T Nation

Carries Question


#1

Hey ct, i would really like to try your carries but the problem is that i cant really walk in my gym..... Maybe when there is no people but there is always people so...

Do you have a type of carries for a guy who cant walk ? Something to suggest that i can try ?

Thanks you !!


#2

[quote]bigmax wrote:
Hey ct, i would really like to try your carries but the problem is that i cant really walk in my gym… Maybe when there is no people but there is always people so…

Do you have a type of carries for a guy who cant walk ? Something to suggest that i can try ?

Thanks you !![/quote]

That’s kinda like asking “I’d really like to drive a car but all I have is a driveway/parking”.

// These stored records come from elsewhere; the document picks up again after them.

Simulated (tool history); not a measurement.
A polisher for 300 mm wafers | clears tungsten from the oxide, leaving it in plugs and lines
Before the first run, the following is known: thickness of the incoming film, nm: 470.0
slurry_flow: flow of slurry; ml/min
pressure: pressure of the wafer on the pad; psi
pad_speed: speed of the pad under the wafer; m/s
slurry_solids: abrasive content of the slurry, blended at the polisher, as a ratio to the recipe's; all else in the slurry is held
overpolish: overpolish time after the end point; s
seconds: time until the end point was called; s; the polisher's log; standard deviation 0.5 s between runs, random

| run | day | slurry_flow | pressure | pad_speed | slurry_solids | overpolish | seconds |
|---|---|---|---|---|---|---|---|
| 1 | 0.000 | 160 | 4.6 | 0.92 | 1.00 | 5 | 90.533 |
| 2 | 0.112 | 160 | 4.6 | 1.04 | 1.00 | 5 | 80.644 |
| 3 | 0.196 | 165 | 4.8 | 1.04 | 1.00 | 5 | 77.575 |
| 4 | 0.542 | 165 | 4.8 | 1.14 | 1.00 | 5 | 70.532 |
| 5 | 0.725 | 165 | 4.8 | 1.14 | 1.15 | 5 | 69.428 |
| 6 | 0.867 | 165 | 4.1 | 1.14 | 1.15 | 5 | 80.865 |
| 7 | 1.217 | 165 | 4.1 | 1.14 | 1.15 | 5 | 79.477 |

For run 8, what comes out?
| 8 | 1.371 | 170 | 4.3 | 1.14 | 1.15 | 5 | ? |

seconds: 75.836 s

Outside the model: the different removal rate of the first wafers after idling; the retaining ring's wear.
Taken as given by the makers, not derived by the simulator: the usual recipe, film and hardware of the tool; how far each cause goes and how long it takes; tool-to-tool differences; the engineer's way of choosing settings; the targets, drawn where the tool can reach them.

No there are no carries that you can do if you have no space.

You could do “cha-cha” carries where you take two steps forward, two steps back, two steps forward, two steps back… but for 2 minutes that gets old and will not be quite as effective.


#3

[quote]Christian Thibaudeau wrote:

[quote]bigmax wrote:
Hey ct, i would really like to try your carries but the problem is that i cant really walk in my gym… Maybe when there is no people but there is always people so…

Do you have a type of carries for a guy who cant walk ? Something to suggest that i can try ?

Thanks you !![/quote]

That’s kinda like asking “I’d really like to drive a car but all I have is a driveway/parking”.

No there are no carries that you can do if you have no space.

You could do “cha-cha” carries where you take two steps forward, two steps back, two steps forward, two steps back… but for 2 minutes that gets old and will not be quite as effective.[/quote]

Your reply made me laugh very hard. Yes, I’m easily amused.

By the way, I tried carries such as this in my garage. It does get boring very quickly.


#4

[quote]fnf wrote:

By the way, I tried carries such as this in my garage. It does get boring very quickly.[/quote]

Honestly that is actually a very important point, it shouldn’t be downplayed. If your training becomes boring, automatically it will make you lose motivation and drive to train which will make your sessions less rewarding and less effective… which will then make you even less motivated… you catch my drift?


#5

“I’d like to do the olympic lifts but I do not have bumper plates, a platform and a revolving bar… and my gym owner is not too keen on having me do them in his gym… what can I do?”

“I’d really like to do prowler sprints and heavy pushes but we don’t have a prowler or the space to push it… and there are 3 feet of snow outside… what can I do?”

“I want to include lifts with chains in my program but the noise would bother the other gym patrons… not to mention that I don’t have any chains… what can I do?”

“I’d like to be able to train naked but I’m not sure that it would be well accepted by the other gym members… what can I do?”.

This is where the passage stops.